Wigginton watched Apple’s president at work and decided “Scott’s motto was let’s make some money. Let’s get something out the door.” Scott didn’t mind getting his hands dirty. He would happily muck about in the manufacturing area helping pack computers into shipping cases. After the computers were packed, he often took them in the back of his car to the local UPS office. When cassettes had to be duplicated, Scott operated the tape recorders. Whenever production outran orders, Scott stacked piles of printed circuit boards behind Markkula’s desk to make his point.
When it became clear that Jobs’s plan to ship a polished manual with the computers would cause a long delay, Scott started to assemble his own. All along he had favored distributing plain data sheets, so Apple’s first manual contained listings of codes and instructions for hooking up the computer. It was copied by a duplicating service in a local shopping mall. The instructions were then slipped between report covers purchased at McWhirter’s stationery store in Cupertino and packed with the computer. Some months later Scott cobbled together a slightly more elaborate manual which Sherry Livingston typed. Wozniak recalled, “We just decided to include as much as we could because we didn’t have much.” Devotees who couldn’t find the answer in either manual and made inquiries were sent a bulky package of routines and listings known as The Wozpack, which sprang from Wozniak’s insistence that the sort of information he had been sent when he investigated minicomputers should be available to Apple owners. The rush to ship was evident in the opaque explanation that accompanied a demonstration Star Trek program. It contained the single line of instruction cOO. FFR. LOAD. RUN.
Gradually, as 1977 progressed, a sense of community began to develop. It was certainly helped by the fear that acted as a strong social glue when, five months after the formal introduction of the Apple II, the business came close to folding. The subcontractor who had turned out unsatisfactory cases for the West Coast Computer Faire continued to do so. Part of the fault lay with Jobs’s decision to rely on soft tooling, but most of the trouble was caused by the men who manufactured the cases and who were, in Holt’s acerbic view, “a bunch of plumbers.” The lids continued to sag and the lid from one case wouldn’t fit another. The paint refused to stick.
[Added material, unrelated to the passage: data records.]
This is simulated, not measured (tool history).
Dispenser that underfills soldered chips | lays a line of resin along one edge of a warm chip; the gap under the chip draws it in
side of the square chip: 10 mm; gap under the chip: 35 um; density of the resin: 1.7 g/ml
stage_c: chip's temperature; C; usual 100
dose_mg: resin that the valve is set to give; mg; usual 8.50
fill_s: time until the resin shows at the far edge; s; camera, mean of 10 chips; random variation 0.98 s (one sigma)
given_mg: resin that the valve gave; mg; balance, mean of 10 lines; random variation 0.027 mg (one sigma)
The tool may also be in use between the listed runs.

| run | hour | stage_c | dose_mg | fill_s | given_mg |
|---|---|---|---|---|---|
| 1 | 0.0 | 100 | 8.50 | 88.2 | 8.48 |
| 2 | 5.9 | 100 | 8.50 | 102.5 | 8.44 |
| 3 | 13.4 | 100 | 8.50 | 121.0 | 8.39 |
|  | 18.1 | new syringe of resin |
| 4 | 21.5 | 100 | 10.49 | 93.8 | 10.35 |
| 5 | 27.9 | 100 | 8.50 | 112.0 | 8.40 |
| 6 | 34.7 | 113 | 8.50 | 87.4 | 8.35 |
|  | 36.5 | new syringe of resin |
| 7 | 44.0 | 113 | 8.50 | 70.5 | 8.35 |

In September 1977 the main tooling broke, and customers who had placed orders were beginning to get impatient. Apple was within inches of earning a reputation for being unable to meet its commitments. Dozens of printed circuit boards started to pile up, suppliers demanded normal payment, and Apple’s thin cushion of cash was running low. Without tools Apple would have been stuck without any revenue for about three months. There were a few rumors that Apple would close and Holt even delayed hiring Cliff and Dick Huston, a fraternal combination of engineer and programmer, until he was certain that Apple would be able to issue paychecks. “It was life and death for us,” Scott recalled. “We’d have had a good product and not been able to ship it.” Jobs scurried off to a Tempress firm in the Pacific Northwest that specialized in producing molds for clients like Hewlett-Packard. He explained Apple’s predicament to Bob Reutimann, a Tempress vice-president, who recalled, “I thought to myself ‘Does he know what the heck he’s doing?’ I was a little afraid of going ahead with the project. I thought, ‘Here comes another guy with big ideas.’” Jobs’s exuberance paid off as did his offer of a bonus of $1,000 for every week that the new mold was brought in ahead of schedule. The new tooling was delivered toward the end of 1977.
As Apple’s founders and managers made fumbles and learned to sense each other’s weaknesses, they gradually built a mutual trust. The trust was derived from a sense of their colleagues’ frailties as much as from their complementary strengths. Markkula’s early sales forecasts were quickly shown to be pessimistic, but it also became clear that he wouldn’t scuttle back into retirement. Jobs’s choice of technique for the manufacture of the case, Wozniak’s unwillingness to finish a design, Scott’s refusal to fret about aesthetics, and Holt’s habit of nitpicking all revealed private weaknesses.
The mixture of pedigrees came to the fore in discussions over important details like the system used for numbering parts in engineering. They all had their own ideas for a system which, if poorly designed, could cause horrible complications. Scott observed, “When you’re working on big topics which you don’t know all the answers to, it’s easy to switch to something else really teeny that everyone can get their teeth into.” Jobs, for example, dreamed up his own phonetic system in which an item like a 632 Phillips head screw would be labeled “PH 632.” It was a charming notion but didn’t have the flexibility to cope with oddities like different lengths and distinctions between black-oxide, nylon, and stainless-steel screws.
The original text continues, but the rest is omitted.